Smaller business operators are constantly making decisions – large and small. The 80/20 Rule suggests some tools that might help with faster, better, smarter decisions.
We can apply 80/20 to decision making within your company. Refer back to the introduction to the Skills Module: SM2.0 80/20 Sales Growth; Double Sales, Triple Profits
We can immediately recognise that comparatively few of the decisions that we make are very important so that gives us a starting point.
Prioritise
It’s a basic rule of time management, for example, that we should work on the vital few decisions that are the best use of your personal time. The same thing applies in your business.
We can rank all of the various decisions that need some attention by the impact that they will have on the business and then knock them off from the highest impact to the lowest impact in that order. In fact, we probably never bother to get to the low impact decisions because we recognise they have only a marginal effect on the business.

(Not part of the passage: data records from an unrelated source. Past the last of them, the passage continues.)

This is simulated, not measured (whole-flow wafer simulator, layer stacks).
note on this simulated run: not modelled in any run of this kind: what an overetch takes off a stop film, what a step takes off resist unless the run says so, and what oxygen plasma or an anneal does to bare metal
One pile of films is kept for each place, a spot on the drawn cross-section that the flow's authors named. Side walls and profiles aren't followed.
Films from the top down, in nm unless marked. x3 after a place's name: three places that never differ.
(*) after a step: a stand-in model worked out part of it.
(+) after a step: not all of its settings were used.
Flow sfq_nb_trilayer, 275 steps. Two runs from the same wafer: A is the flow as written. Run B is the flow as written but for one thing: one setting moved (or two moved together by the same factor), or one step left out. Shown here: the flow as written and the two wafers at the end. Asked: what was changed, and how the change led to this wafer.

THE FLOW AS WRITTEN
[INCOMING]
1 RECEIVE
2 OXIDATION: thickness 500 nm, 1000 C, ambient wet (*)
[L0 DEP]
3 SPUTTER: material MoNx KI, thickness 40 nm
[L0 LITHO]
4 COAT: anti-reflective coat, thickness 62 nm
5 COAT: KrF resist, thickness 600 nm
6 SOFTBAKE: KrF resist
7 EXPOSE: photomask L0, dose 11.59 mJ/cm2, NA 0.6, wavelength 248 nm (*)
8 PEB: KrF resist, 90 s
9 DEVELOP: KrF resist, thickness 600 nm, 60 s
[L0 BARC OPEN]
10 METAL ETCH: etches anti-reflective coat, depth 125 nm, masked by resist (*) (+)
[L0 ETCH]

We should take all of the candidate decisions to be made periodically (say quarterly) and re-sort the list so that the highest priority ones keep coming back to the top. If less important decisions do need to be made, they can be delegated down the chain of command to a point where they become a “big” decision for that individual or team whereas they are a small one for you.
Non-decisions
Very often we arrive at a course of action by default. We fail to make a conscious decision on some issue.
As a result of the decision making vacuum, people begin implementing some band-aid solution which eventually becomes the “norm” and is now implemented as a matter of course. Once something becomes a habit like this, it tends to become invisible, and/or indispensable, and people rarely give thought to changing the habit even if they realise that they have that habit.
Therefore, it’s very important that you take the opportunity to stand outside of your company and work on it, rather than in it, so that you can spot habits that have formed that are not necessarily optimal. Well known small business writer Michael Gerber is famous for the quote “work on your business, not in it”.
Develop a set of metrics that measure important characteristics of your business so that you can see if the business is declining in some dimension because a habit that is less than optimal has set in
Go to the article: Importance of Performance Analytics for Profit
Don’t Delay
We also know from the 80/20 rule that waiting until you have 100% of the data to make a decision is an ineffective use of your time.
The cost of obtaining data and of making a decision gets more and more expensive as you move towards the 100% end and that last 20% of information that you require is likely to cost 80% of the total cost in time and money of finding the data that you need and making the decision using it.
Therefore, it is much more efficient to suspend data collection once you have somewhere around 80% of the necessary data, make a decision, and implement it as though you are 100% confident that it is going to work.
Extending this approach, if something is not working very well, there is no point in having it run for a long time to become 100% confident that it is not going to work.
As soon as there are early indicators that the decision is not working as expected, you should “pivot” on that decision and either reverse it or change it into some other direction and re-experiment.
This approach is widely recommended, in the case of Start-up Businesses, in the whole body of knowledge referred to as “Lean Start-ups” (see
Go to the article: How to Do Profitable Start-ups
It is far better to fail quickly than to prolong the agony and the cost by postponing the inevitable.
In fact, when making decisions that take you into new territory, it may be best to make and implement the decision with a 50:50 probability of success first. Then you will fail fast if that is going to happen rather than waiting for several “safer” decisions to work only to fail when you finally get to the ‘deal breaker” decision.
When you are fortunate to make a decision that has very good outcomes, 80/20 would say that you should focus as much of your human and financial resources as possible on that decision in order to maximise it.
The shape of the 80/20 exponential curve indicates that very high profitability can be gained from a comparatively small proportion of your clients and products. You should double down on a decision that turns out to be good because there may be plenty more opportunity left in it, which you can take to its maximum possible extent. Try different permutations like price, volume, complexity, basic or luxury versions for example.